About Jim Zirin
Jim Zirin is author of three books, the latest of which is Plaintiff in Chief-Portrait of Donald Trump in 3500 Lawsuits. He is host of the critically acclaimed television talk show, Conversations with Jim Zirin, which can be seen weekly throughout the New York metropolitan area, and on PBS stations nationwide.
In an early review of Plaintiff in Chief, Kirkus Reviews praised the “unique approach to the continuing deconstruction of the Trumpian edifice,” adding that “former federal prosecutor Zirin pieces together a highly damning portrait of Donald Trump as a serial abuser of the law. The book is so incriminating not only because of the author’s credentials, but also because the details are grounded in lawsuits filed by Trump, against Trump, or, in some instances, cross-filed by the opposing parties.”
Jim is been a leading litigator, who has appeared in federal and state courts around the nation. He is a former federal prosecutor in the Southern District of New York, having served in that office under the legendary Robert M. Morgenthau.
His first book, The Mother Court, published in 2014, is about the great trials that went down in the Southern District in the mid twentieth century. It inspired the Shonda Rhimes TV series “For the People.” His second book, Supremely Partisan, questioned the political nature of certain decisions of the Supreme Court of the United States.

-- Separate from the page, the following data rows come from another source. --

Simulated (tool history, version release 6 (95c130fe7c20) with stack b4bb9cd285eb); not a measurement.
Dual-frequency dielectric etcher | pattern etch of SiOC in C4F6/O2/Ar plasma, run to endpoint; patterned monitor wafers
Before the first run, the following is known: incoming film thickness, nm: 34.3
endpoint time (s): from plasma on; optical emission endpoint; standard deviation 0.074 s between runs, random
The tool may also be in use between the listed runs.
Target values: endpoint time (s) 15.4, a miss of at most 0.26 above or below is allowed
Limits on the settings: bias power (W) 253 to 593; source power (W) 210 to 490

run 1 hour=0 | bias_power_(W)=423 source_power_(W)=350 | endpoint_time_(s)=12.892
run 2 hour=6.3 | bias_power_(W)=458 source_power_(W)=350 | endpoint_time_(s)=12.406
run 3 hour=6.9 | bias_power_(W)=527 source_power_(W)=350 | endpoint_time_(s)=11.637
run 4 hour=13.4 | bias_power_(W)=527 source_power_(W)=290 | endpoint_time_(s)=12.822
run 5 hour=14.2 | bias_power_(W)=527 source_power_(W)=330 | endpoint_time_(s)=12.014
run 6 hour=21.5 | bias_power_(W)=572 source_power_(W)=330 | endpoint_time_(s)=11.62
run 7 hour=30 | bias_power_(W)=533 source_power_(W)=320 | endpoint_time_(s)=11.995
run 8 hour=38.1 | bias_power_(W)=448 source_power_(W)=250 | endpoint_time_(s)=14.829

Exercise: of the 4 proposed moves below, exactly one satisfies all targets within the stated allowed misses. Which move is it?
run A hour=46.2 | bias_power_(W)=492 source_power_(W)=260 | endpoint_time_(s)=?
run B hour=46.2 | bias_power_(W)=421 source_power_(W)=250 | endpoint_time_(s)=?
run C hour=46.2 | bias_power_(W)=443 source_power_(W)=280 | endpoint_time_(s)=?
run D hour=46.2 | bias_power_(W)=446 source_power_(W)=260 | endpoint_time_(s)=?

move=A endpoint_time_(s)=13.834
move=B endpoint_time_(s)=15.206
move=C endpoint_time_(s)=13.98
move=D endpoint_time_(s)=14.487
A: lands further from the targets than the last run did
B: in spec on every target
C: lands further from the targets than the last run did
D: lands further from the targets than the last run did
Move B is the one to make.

He is a principal interlocutor in the critically acclaimed documentary film, “Where’s My Roy Cohn?” released in theaters everywhere.
Jim has written over 200 op-ed articles for The Hill, the Washington Post, the Washington Monthly, Bill Moyers.com, Bloomberg News, Time, Forbes, the LA Times, the Times (London), Tortoise, and the Nation. He has lectured about his books at Cambridge University, Chatham House in London, the New York Historical Society, and at Princeton University.
A graduate of Princeton with honors, he received his law degree from the University of Michigan Law School where he was an editor of the Michigan Law Review, and elected to the Order of the Coif.
He is a Fellow of the American College of Trial Lawyers, and a member of the Council on Foreign Relations.